Case Study Basics

What Is a Case Study? *

A case study is a snapshot of an organization or an industry wrestling with a dilemma, written to serve a set of pedagogical objectives. Whether raw or cooked, what distinguishes a pedagogical case study from other writing is that it centers on one or more dilemmas. Rather than take in information passively, a case study invites readers to engage the material in the case to solve the problems presented. Whatever the case structure, the best classroom cases all have these attributes: (1)The case discusses issues that allow for a number of different courses of action – the issues discussed are not “no-brainers,” (2) the case makes the management issues as compelling as possible by providing rich background and detail,and (3)the case invites the creative use of analytical management tools.
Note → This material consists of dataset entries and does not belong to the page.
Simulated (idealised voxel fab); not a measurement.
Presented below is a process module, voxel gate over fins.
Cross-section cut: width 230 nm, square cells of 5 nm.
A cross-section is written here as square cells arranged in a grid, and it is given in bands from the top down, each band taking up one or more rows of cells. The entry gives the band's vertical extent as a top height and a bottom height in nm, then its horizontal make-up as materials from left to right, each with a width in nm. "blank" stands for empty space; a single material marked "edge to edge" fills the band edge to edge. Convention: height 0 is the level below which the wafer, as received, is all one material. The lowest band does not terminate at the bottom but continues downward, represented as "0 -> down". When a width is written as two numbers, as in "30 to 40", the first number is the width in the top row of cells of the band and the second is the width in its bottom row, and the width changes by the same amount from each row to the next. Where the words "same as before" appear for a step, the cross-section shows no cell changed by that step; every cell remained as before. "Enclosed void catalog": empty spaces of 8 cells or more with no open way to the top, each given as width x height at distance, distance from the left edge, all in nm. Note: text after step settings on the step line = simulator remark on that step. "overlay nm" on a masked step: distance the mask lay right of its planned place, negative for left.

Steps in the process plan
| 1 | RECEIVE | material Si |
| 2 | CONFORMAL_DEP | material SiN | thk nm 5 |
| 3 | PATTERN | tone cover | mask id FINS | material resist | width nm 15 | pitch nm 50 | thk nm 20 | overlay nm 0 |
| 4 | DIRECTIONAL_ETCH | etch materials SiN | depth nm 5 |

Case studies are immensely useful as teaching tools and sources of research ideas. They build a reservoir of subject knowledge and help students develop analytical skills. For the faculty, cases provide unparalleled insights into the continually evolving world of management and may inspire further theoretical inquiry.

There are many case formats. A traditional case study presents a management issue or issues calling for resolution and action. It generally breaks off at a decision point with the manager weighing a number of different options. It puts the student in the decision-maker’s shoes and allows the student to understand the stakes involved. In other instances, a case study is more of a forensic exercise. The operations and history of a company or an industry will be presented without reference to a specific dilemma. The instructor will then ask students to comment on how the organization operates, to look for the key success factors, critical relationships, and underlying sources of value. A written case will pre-package appropriate material for students, while an online case may provide a wider variety of topics in a less linear manner.

Choosing Participants for a Case Study

Many organizations cooperate in case studies out of a desire to contribute to management education. They understand the need for management school professors and students to keep current with practice.

Organizations also cooperate in order to gain exposure in management school classrooms. The increased visibility and knowledge about an organization’s operations and culture can lead to subsidiary benefits such as improved recruiting.

Finally, organizations participate because reading a case about their operations and decision making written by a neutral observer can generate useful insights. A case study preserves a moment in time and chronicles an otherwise hidden history. Managers who visit the classroom to view the case discussion generally find the experience invigorating.

The Final Product

    Cases are usually written as narratives that take the reader through the events leading to the decision point, including relevant information on the historical, competitive, legal, technical, and political environment facing the organization. A written case study generally runs from 5,000 to 10,000 words of text supplemented with numerous pages of data exhibits. An online raw case may have less original text, but will require students to extract information from multiple original documents, videos of company leaders discussing the challenges, photographs, and links to articles and websites.

    The first time a case is taught represents something of a test run. As students react to the material, plan to revise the case to include additional information or to delete data that does not appear useful. If the organization’s managers attend the class, their responses to student comments and questions may suggest some case revisions as well.

    The sponsoring professor will generally write a “teaching note” to give other instructors advice on how to structure classroom discussion and useful bits of analysis that can be included to explicate the issues highlighted in the case study.

    Finally, one case may inspire another. Either during the case writing process or after a case is done, a second “B” case might be useful to write that outlines what the organization did or that outlines new challenges faced by the organization after the timeframe of the initial case study.


    * Portions of this note are adapted from E. Raymond Corey, “Writing Cases and Teaching Notes,” Harvard Business School case 399-077, with updates to reflect Yale School of Management practices for traditional and raw cases.